Nutanix appoints Axiz as distributor for Sub-Saharan Africa
Nutanix appoints Axiz as distributor for Sub-Saharan Africa
Enterprise cloud computing provider Nutanix has appointed Axiz as an official distributor in the Sub-Saharan region. Axiz will leverage its extensive reseller network to deliver tailored Nutanix solutions to customers.
According to Nutanix, African businesses are hungry for emerging technologies that support a future vision where they can derive the most from the cloud, while having the confidence that their local data centres are able to support workload mobility.
"However, cost, resources and support, continue to be an inhibitor to progressive technology plans. This has sparked an interest in hyperconvergence and in particular the promise of 'invisible infrastructure' that Nutanix brings to the table," the company says.
Paul Ruinaard, regional sales director at Nutanix Sub-Saharan Africa, says last year Nutanix experienced significant growth in its local channel business, where it released a series of EMEA-led channel programmes and drove joint customer momentum.
"The appointment of Axiz provides our partner team with access to a distributor that will help to better scale these programmes and provide resellers with a wider geographical reach across the African continent," he adds.

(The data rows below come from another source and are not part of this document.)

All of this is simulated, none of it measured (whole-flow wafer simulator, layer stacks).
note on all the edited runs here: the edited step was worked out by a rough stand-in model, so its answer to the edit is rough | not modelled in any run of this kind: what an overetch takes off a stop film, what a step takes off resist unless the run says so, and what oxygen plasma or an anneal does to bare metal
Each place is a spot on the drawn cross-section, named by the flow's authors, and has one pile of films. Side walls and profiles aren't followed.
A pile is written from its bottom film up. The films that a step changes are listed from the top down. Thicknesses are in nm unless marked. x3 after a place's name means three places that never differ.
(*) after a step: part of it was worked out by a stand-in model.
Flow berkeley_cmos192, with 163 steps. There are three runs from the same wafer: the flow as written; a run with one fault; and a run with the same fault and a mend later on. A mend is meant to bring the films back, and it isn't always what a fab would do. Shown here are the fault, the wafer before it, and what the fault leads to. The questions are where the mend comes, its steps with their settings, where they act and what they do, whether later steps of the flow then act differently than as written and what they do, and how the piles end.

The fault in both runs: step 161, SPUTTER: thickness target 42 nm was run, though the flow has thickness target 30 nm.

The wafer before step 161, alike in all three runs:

With a broad partner network, including a host of enterprise and SMME solution providers, Axiz is focused on delivering technologies that assist customers with their virtualisation, cloud and digital transformation projects. With the addition of Nutanix to its portfolio, it will be able to provide customers with a solution that supports hyperconverged clouds as well as on-premises deployments.
Neil Jackson, business unit manager for software at Axiz, says the market is moving towards hybrid and multi-cloud models –consuming services instead of owning everything. However, there is also a realisation that not every workload is suited to the public cloud.
"A balance between public cloud, private cloud and on-premise is often necessary, which is why HCI has become very attractive," says Jackson.